She has quickly implemented improvements in the teaching of mathematics that are reflected in good pupil progress. You work in partnership with the governing body to sustain a shared vision for the school within this local community. Many parents express positive views about the school’s caring ethos and say that their child enjoys coming to school.

However, about a quarter of the parents who responded to the online questionnaire feel that their concerns about their child’s progress and pupil behaviour in school are not always fully considered at a leadership level. This militates against the school’s ability to strengthen its partnership with parents even further. The governing body has recognised that this is an area for future improvement.

Inspection evidence confirms that you have sustained a very positive climate for learning throughout the school since the previous inspection. The key British values of respect for others, tolerance and democracy are promoted well across a wide range of activities and assemblies. For example, all pupils are able to fully participate in the democratic process of electing their representatives on the school council.

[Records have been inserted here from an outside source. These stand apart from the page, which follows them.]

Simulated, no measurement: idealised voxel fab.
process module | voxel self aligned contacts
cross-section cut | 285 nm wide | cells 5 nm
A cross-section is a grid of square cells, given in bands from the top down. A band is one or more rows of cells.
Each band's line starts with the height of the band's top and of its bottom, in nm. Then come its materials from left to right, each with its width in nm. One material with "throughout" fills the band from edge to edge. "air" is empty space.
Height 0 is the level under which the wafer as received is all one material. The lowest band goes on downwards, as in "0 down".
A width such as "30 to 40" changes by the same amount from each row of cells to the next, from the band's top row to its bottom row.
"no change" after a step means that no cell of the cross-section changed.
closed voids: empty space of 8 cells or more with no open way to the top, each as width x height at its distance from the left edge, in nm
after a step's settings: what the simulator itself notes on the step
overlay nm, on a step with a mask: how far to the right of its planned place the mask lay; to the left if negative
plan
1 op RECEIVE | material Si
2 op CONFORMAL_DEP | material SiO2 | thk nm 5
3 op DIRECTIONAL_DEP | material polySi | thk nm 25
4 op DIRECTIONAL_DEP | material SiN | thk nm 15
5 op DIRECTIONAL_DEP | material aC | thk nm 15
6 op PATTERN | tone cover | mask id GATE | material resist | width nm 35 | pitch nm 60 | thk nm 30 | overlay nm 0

Older pupils develop a sense of responsibility in looking after younger pupils at playtimes. Pupils persevere with the tasks set for them in class. Handwriting and presentation in their books are very neat.

All pupils work well with a partner to solve problems in mathematics. The youngest children play happily together in the Reception class activity areas. Learning is further enhanced through a wide range of themed activities, art, music and sport.

About a quarter of parents who responded to the online questionnaire are concerned that behaviour is not managed well in school. Inspection evidence confirms that behaviour in lessons is good overall. However, scrutiny of your handwritten behaviour records indicates that a small number of boys frequently misbehave at playtimes.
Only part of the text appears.